Covenant students care about their grades. This much is obvious from a single walk through campus. Students constantly discuss the next assignment, quiz, or test that is coming up or the exam they just finished grinding out. Sleep schedules slip through the cracks in between the next test and hanging out with the hall. Covenant students are motivated to great extremes. I was recently speaking with a new professor who lauded the work ethic and brilliance of his new students as compared to those he had taught at previous institutions.
This motivation can come with costs. Students become anxious about their work, terrified that they might have to confront the reality of failing a quiz, midterm, or class. Such terror is not conducive to a good learning environment and can often poison an otherwise joyful learning experience, sometimes ruining entire courses or fields of study for an individual.
In response to these fears and anxieties, the Covenant community regularly reminds itself that caring about grades is not important and instead we should focus on loving God and others well. But this reminder does not solve the issue. Sometimes it is a helpful encouragement to someone with a massive test but it can also trivialize the struggles that students go through over their grades. Caught up in their work, even very talented students can become gripped by the anxiety of maintaining a G.P.A. that satisfies their parents, their dream graduate program, or even their own standards. Students have to worry about meeting scholarship requirements and maintaining sports eligibility. These are simply some aspects of the burdens that come with being a student.
To trivialize concern for grades or academic achievement does not solve these issues; however, silence is just as damaging. We must discuss where we find value, the prioritization of our work and how it affects our community, our self-esteem, and most particularly our relationship with God.
First, it should be made abundantly clear everyone at Covenant is a person before they are a scholar, and no academic work should be done at the cost of one’s health. While staying up late for one paper is sometimes a completely responsible and effective decision, habits of sleeplessness, napping, and over-caffeination can lead to many other issues. Moreover, anxiety, depression, and other mental illnesses can create feedback loops of self-destruction potentially fueling unhealthy academic habits. These are tremendous issues in a community of such academic rigor and repute as Covenant College and should be treated with the gravity due to them.
But notwithstanding the above issues, the conversation surrounding grades needs to change. Caring for and about one’s grades is a practical necessity of our calling as students. Just like the stewards of the master’s wealth in the Parable of the Talents, we must use our gifts and work to the best of our ability. Stewarding an investment well requires regular review, and the world outside of Covenant demands assessments. This is one of the realities of being an academic institution. But not everyone is equally gifted, particularly in different fields of study. Every student should be reminded that every proficiency and talent is an outpouring of God’s free grace; we have no ownership of any part of it. The lack of ownership frees us to try our best, to glory in the joy of learning, but also to grieve the pain of realizing our limits and confronting our finitude.

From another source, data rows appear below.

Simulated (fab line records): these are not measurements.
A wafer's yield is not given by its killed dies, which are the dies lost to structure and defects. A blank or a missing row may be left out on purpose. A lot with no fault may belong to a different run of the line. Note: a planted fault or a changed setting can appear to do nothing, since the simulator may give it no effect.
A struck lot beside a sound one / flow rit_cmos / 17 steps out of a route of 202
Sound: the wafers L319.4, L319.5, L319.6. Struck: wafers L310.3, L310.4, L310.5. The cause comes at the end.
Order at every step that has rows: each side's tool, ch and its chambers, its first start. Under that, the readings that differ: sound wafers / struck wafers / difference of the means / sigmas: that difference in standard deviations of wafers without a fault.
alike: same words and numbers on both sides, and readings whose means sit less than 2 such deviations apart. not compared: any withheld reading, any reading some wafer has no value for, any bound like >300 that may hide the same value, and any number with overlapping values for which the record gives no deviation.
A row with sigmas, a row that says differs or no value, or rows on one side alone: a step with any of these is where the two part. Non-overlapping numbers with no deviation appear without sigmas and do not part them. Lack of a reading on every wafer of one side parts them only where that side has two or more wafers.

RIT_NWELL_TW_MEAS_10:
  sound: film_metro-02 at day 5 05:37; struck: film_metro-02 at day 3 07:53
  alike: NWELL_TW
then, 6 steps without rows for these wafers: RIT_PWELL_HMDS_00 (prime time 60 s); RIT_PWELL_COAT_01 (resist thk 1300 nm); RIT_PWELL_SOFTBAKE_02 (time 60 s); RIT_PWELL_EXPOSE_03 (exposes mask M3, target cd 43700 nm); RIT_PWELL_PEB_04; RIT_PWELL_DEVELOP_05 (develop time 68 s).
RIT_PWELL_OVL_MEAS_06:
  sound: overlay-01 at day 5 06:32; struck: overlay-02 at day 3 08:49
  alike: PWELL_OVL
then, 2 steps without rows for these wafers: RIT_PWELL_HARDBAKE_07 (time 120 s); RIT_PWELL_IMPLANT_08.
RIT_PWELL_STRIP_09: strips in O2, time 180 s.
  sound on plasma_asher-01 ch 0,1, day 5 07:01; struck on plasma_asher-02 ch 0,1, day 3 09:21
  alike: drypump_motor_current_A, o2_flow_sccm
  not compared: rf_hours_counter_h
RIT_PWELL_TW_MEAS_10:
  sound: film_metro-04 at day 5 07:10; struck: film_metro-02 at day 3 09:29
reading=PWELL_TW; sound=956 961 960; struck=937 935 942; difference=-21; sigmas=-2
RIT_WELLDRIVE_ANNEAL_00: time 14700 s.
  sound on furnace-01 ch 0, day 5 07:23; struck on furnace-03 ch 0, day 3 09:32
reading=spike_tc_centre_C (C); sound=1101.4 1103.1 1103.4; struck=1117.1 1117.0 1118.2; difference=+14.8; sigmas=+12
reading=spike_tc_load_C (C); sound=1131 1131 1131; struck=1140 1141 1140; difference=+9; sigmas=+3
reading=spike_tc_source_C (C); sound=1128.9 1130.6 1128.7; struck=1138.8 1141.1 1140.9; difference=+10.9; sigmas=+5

Our conversations and exhortations about grades should acknowledge the liberation that comes with a proper understanding of our talents. They should acknowledge the often unavoidable concerns that careers, graduate schools, scholarships, athletics, and even natural personal pressures create. The conversation needs to recognize that mental illness can compound these into a lethal mixture. We need to keep having this conversation with the understanding that it is right and good to care about one’s grades but always with the reminder that sacrificing for one’s grades will kill you. Our talents are not our own; we are free to invest and free from shame and fear. Even in the midst of our failure, God carefully crafts our future, our best future, even with that failure as a crucial part of it.